A disc-shaped spinner has five sections with the following colors and central angles:

Blue, 60; Red, 120; Green, 45; Red, 45; and Yellow, 90. Determine the probability for one spin of the spinner.
P(B U G)

P(BUG) = P(B)+P(G) = 60/360 + 45/360 = 1/6 + 1/8 = 7/24

To determine the probability of getting either Blue or Green (P(B U G)), we first need to find the total number of sections on the spinner and calculate the probability for each color individually.

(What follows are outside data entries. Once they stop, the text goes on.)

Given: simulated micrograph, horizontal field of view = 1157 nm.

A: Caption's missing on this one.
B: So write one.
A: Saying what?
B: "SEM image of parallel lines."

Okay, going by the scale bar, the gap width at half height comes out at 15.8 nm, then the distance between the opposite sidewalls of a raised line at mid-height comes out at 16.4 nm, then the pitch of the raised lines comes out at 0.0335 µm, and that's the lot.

Given that the spinner has five sections, we can calculate the probability for each color by dividing the central angle of that color by the total sum of all central angles:

Blue: 60 / (60 + 120 + 45 + 45 + 90)
Green: 45 / (60 + 120 + 45 + 45 + 90)

Simplifying the fractions:

Blue: 60 / 360
Green: 45 / 360

Now we calculate the probability for each color:

P(Blue) = 60 / 360 = 1/6
P(Green) = 45 / 360 = 1/8

Finally, to find P(B U G), we need to sum the probabilities of Blue and Green:

P(B U G) = P(Blue) + P(Green)
= 1/6 + 1/8

To simplify the sum, we need a common denominator:

P(B U G) = 4/24 + 3/24
= 7/24

Therefore, the probability of getting either Blue or Green on one spin of the spinner is 7/24.